Not clear on number of chunks the balancer can migrate in one balancer round

Hi,

The lecture notes on “Balancing”, states that:

“The balancer can migrate chunks in parallel.
A given shard cannot participate in more than one migration at a time.”

So it seems that the number of balancer round is depending on number of chunks in each shard.

But the next sentence the lecture nodes states the following:

“So take the floor of n divided by 2, where n is the number of shards, and you have the number of chunks that can be migrated in a balancer round.”

So, for example is I have 6 shards, the blanacer can migrate only 3 chunks.

The first couple of statements seem to say that number balancer rounds would depend on number of chunks within a shard that need to migrate. But the later statement, make this based on the number of shards.

It seems to me that the formula to determine how many rounds of balancer, should depend on both:

  • Number of chunks need to migrate.
  • Number of shards that these chunks can move to.

Can you elaborate on that?

thanks,
Roya Yazdani

Hi @Roya_70671,

The number of balancer round does not depend on the number of chunks in each shard rather it depends on how uneven the distribution of chunks are.

For instance, Let’s say we have three shards - “shard A, shard B, shard C” with each one of them having 3 chunks.

So, in total we have 9 chunks but there wouldn’t be any balancing round here because the chunks are evenly distributed on each shard.

Yes, this is the maximum number of chunks that can be migrated in a given balancer round. Now for any given configuration of the sharded cluster the number of balancer rounds you would be needing depends on how unevenly the chunks are distributed in the cluster.

Hope it helps!

Please feel free to get back to us if you have any query.

Thanks,
Shubham Ranjan
Curriculum Support Engineer

Hi @Shubham_Ranjan,

Thanks for the explanation.

I am still not clear. I understand that in your example, we have 3 shards, with 3 chunks. Yes, that is even distributed number of chunks, but if one of those chunks becomes dramatically larger than the others, then it is not longer an evenly distributed environment. I am guessing that at that point, the balancer may attempt to split that chunk and try to move the new chunks to other shards to distribute the load evenly.

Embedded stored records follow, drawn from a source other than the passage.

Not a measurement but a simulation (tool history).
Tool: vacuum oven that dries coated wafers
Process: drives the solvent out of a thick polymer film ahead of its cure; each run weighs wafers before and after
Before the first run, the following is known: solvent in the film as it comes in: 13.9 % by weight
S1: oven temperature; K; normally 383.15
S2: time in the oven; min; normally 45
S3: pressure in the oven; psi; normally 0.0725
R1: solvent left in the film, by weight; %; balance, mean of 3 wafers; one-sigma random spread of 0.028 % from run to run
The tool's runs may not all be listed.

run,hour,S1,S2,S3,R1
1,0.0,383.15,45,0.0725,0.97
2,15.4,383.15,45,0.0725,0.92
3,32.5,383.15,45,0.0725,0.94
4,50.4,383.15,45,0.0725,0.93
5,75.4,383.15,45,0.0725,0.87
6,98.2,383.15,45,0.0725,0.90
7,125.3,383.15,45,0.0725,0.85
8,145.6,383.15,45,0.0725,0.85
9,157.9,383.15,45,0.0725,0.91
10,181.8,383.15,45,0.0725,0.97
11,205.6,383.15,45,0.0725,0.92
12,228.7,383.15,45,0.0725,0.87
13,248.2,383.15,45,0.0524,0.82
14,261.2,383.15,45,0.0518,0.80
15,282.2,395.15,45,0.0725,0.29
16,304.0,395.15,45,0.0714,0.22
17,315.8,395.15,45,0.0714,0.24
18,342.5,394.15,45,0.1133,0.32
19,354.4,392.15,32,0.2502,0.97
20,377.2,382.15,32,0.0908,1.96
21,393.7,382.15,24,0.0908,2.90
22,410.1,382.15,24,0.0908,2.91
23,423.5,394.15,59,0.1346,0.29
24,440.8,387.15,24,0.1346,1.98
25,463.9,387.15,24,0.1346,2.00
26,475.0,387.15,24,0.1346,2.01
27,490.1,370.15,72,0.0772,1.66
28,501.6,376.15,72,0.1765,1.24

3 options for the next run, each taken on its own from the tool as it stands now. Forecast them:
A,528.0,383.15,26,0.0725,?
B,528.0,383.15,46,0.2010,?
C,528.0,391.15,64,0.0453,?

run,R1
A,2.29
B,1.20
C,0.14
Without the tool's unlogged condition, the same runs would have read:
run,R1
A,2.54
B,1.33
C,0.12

Is this a correct assumption?

Thanks,
Roya

Hi @Roya_70671,

Yes, after an insert operation if the size of the chunk becomes greater than the maximum chunk size then the balancer will split it. Let’s say this happened on the shard C.

Now, this is what the distribution of chunk looks like :

shard A : 3, shard B : 3, shard C : 4

In this setup, the migration of chunk will not take place. The reason is that there is a cost associated with the balancer moving the chunk and we should minimise it to improve the overall performance.

MongoDB uses a threshold value to decide if it should move a chunk for a particular setup. For a particular sharded collection, it finds the difference between the number of chunks for a shard with most chunks and a shard with fewest chunks.

If the difference exceeds the threshold then migration takes place.

Number of Chunks Migration Threshold
Fewer than 20 2
20-79 4
80 and greater 8

Hope it helps!

Please feel free to get back to us if you have any other question.

Happy Learning :slight_smile:

Thanks,
Shubham Ranjan
Curriculum Services Engineer